Paris 2024 Celebrates La Nuit de l’Eau Underlining Planned Swimming Legacy

Paris 2024 has joined the French Swimming Federation (FFN), UNICEF France and thousands of people across France to celebrate La Nuit de I’Eau (Night of Water).  The event was attended by the leadership team of the 2024 Olympic and Paralympic Games bid to help underline access to swimming as a key legacy goal of the project.

Olympic swimmer and former world champion, Camille Lacourt, leading activities for La Nuit de l’Eau to help raise awareness and donations to support UNICEF's safe access to drinking water programmes for children in Haiti and promote Paris 2024’s swimming for all legacy (Paris 2024)

Olympic swimmer and former world champion, Camille Lacourt, leading activities for La Nuit de l’Eau to help raise awareness and donations to support UNICEF’s safe access to drinking water programmes for children in Haiti and promote Paris 2024’s swimming for all legacy (Paris 2024)

Paris Mayor Anne Hidalgo has also made it her goal to bring public swimming back to the River Seine by 2024, in time for the Games.

Le Nuit de I’Eau is an annual charity and sports event in France that Since 2008 has increased awareness about the importance of water as a vital resource and has raised money to support UNICEF’s safe access to drinking water programs for children around the world.

More than 200 swimming pools and clubs across France open their doors for one night each year, and stage events that promote water safety, education and fun while encouraging people to donate to a good cause.  Over the past nine years more than 1.5 million euros have been generated from the event.  This year, money raised will go to help children in Haiti affected by Hurricane Matthew.

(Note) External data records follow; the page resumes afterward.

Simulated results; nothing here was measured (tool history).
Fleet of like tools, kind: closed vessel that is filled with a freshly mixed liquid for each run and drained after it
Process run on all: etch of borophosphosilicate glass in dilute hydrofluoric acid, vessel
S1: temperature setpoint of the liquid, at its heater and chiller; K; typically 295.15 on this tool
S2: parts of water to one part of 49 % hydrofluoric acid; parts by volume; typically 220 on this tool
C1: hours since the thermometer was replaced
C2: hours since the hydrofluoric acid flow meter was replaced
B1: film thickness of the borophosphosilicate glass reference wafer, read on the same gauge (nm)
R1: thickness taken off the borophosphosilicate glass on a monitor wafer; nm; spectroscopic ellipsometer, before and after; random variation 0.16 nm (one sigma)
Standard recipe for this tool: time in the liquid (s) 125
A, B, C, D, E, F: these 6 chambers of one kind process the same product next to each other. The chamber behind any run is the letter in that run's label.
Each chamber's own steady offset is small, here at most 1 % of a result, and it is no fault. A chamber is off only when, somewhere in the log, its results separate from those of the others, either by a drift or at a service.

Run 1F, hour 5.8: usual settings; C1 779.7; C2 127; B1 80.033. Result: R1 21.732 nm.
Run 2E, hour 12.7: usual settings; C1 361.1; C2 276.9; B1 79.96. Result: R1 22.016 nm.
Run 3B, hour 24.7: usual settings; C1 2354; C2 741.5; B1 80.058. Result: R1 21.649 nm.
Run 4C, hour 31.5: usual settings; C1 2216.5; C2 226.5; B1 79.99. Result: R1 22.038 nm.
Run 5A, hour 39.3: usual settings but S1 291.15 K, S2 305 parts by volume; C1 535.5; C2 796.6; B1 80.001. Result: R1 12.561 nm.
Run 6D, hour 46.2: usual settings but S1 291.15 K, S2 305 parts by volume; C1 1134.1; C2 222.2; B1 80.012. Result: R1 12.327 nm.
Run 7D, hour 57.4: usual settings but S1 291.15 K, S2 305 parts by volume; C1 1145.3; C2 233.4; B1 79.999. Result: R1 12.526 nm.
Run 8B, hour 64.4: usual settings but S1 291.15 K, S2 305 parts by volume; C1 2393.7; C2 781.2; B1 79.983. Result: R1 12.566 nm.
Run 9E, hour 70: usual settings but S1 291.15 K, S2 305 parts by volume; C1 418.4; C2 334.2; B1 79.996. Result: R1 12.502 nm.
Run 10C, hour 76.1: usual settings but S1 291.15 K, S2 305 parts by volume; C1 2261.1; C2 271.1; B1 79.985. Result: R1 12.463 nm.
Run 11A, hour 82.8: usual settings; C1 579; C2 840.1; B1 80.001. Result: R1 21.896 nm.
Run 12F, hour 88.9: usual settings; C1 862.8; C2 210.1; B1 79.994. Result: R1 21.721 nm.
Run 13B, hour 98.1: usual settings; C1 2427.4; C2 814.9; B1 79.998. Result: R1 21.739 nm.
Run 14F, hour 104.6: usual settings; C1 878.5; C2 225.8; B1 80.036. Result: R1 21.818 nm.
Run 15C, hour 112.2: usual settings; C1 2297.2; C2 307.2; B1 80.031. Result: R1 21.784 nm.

A key legacy goal for Paris 2024 is to promote the idea of better access to swimming and encouraging more young people to take up the sport, as well as the development of a new Aquatics Centre in Seine-Saint-Denis, the area of Greater Paris where Paris 2024’s urban development project will be centered and is a core part of that plan.

The city has set aside 150 million euros for investment in modernizing and creating new swimming pools in Paris by 2020.

Paris 2024 Co-Chair Tony Estanguet said, “in Saint-Denis, we will build our much-needed Aquatics Centre, which will help address the current problem that one child out of every two in the area hasn’t learned to swim by the time they are 11-years-old.”

“When it is handed over to the local community after the Games as part of our legacy promise, the Aquatics Centre will provide an accessible, state-of-the-art facility that teaches water safety to local children and encourages them to take up swimming.”

Paris and Los Angeles are bidding to host the 2024 Olympic Games.  The host city will be elected by the International Olympic Committee (IOC) September 13 in Lima, Peru.